The Large Bathers, 1898-1905 by Paul Cezanne

The Large Bathers, 1898-1905 by Paul Cezanne
The Large Bathers, 1898-1905 by Paul Cezanne

The Large Bathers, 1898-1905 is the largest of Cezanne's pictures and because it is also the most formal in aspect, it has been cited often as an example of his ideal of composition and his restoration of classic monumentality after its lapse during the nineteenth century. It is exceptional among his work, however, in the marked symmetry and the adaptation of the nude forms to the triangular pattern of the trees and river. There is here, a search for constraining forms, an over-determined order which has to do with Cezanne's anxiety about women. Beautiful as it is, the composition is not the typical Renaissance pyramid, for the largest figures and the greatest compactness are in smaller pyramids at the sides; the central part, which is usually filled by a dominant object, is empty or unstressed, and the apex is intercepted by the frame. The triangle here is a form of constraint, with another expression than the older solemn design.

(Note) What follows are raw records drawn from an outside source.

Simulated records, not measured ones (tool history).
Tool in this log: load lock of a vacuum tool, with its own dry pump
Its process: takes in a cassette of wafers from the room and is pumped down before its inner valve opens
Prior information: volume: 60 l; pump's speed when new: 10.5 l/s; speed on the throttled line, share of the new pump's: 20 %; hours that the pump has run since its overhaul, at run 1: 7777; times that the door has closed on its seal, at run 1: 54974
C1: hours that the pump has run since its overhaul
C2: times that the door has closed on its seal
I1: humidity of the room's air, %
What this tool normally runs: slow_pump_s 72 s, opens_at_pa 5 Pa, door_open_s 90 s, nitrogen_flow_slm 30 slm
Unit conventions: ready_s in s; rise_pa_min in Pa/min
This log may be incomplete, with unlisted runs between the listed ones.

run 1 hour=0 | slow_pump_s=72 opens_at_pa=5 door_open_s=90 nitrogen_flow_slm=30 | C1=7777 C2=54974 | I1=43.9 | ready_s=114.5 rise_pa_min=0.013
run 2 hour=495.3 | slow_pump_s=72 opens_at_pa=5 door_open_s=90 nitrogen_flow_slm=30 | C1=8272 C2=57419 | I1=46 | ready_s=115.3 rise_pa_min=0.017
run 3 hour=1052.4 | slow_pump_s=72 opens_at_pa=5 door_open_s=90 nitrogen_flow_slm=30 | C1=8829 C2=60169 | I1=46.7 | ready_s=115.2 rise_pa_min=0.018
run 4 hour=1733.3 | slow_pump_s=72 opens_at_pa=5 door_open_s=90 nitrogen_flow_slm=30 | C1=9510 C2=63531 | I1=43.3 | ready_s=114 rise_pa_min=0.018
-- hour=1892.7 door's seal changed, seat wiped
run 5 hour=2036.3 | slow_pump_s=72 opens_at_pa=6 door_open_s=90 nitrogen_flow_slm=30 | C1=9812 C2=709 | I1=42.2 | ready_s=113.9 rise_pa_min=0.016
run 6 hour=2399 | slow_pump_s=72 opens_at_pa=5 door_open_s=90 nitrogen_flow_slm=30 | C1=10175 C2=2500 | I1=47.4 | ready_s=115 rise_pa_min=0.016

The formalism of this picture is the culmination of a lifelong concern with the problem. For thirty years, in paintings of women bathers, he arranged the nudes in a triangle, closed off by inclined trees, while the male nudes were grouped less compactly in a rhythm of a B a B a, open at the sides and giving an equal importance to the two large figures of whom one and sometimes both are seen from behind.

The Large Bathers, 1898-1905 by Paul Cezanne
The Large Bathers, 1898-1905 by Paul Cezanne

It is permitted to suppose that these two conceptions originate in different feelings about the subjects. The male nudes go back to an important part of Cezanne's boyhood to which he often returned in memory: the enchanted days spent with Zola and other friends on the bank of the river, swimming, playing, talking, and reciting verses in which women were the objects of romantic fantasy. The grouping of the female nudes, whose postures reproduce the poses of models he had drawn in the art school or of statues in the Louvre, suggests in its extreme formality and closure an intense constraint which is unique in his art. We see this earlier in the 1860's in the triangle of fleshy nudes in his Temptation of Saint Anthony.

Between this legendary theme and the Bathers, whose nudity is without episodic meaning, there are some "realistic" fantasies with nude women and clothed men, including two bathers with a fisherman on the other bank of the stream. In freeing himself from his troubled fantasy, Cezanne transposed the early erotic themes into less disturbing "classic" objects, nudes whose set postures and un-erotic surface, taken from the frozen world of the art school and museum, make them seem purely instruments of his art. But something of the original anxiety is reflected in the arbitrariness and intensity of the means of control.

The atmosphere of this painting is strange and beautiful - the landscape is largely bluish, a soft haze in which sky and water and vegetation merge and by which the masterfully drawn figures are delicately overcast.

The abstract nude females present in Large Bathers give the painting tension and density. It is exceptional among his work in symmetrical dimensions, with the adaption of the nude forms to the triangular pattern of the trees and river. Using the same technique as employed in painting landscapes and still lifes, Large Bathers is reminiscent of the works of Titian and Peter Paul Rubens. Comparisons are also often made with the other famous group of nude women of the same period, Les Demoiselles d'Avignon of Picasso.

In 1922 Henry Moore was enormously impressed with Cézanne's The Large Bathers and said that the moment he saw the painting was one of the most significant in his life.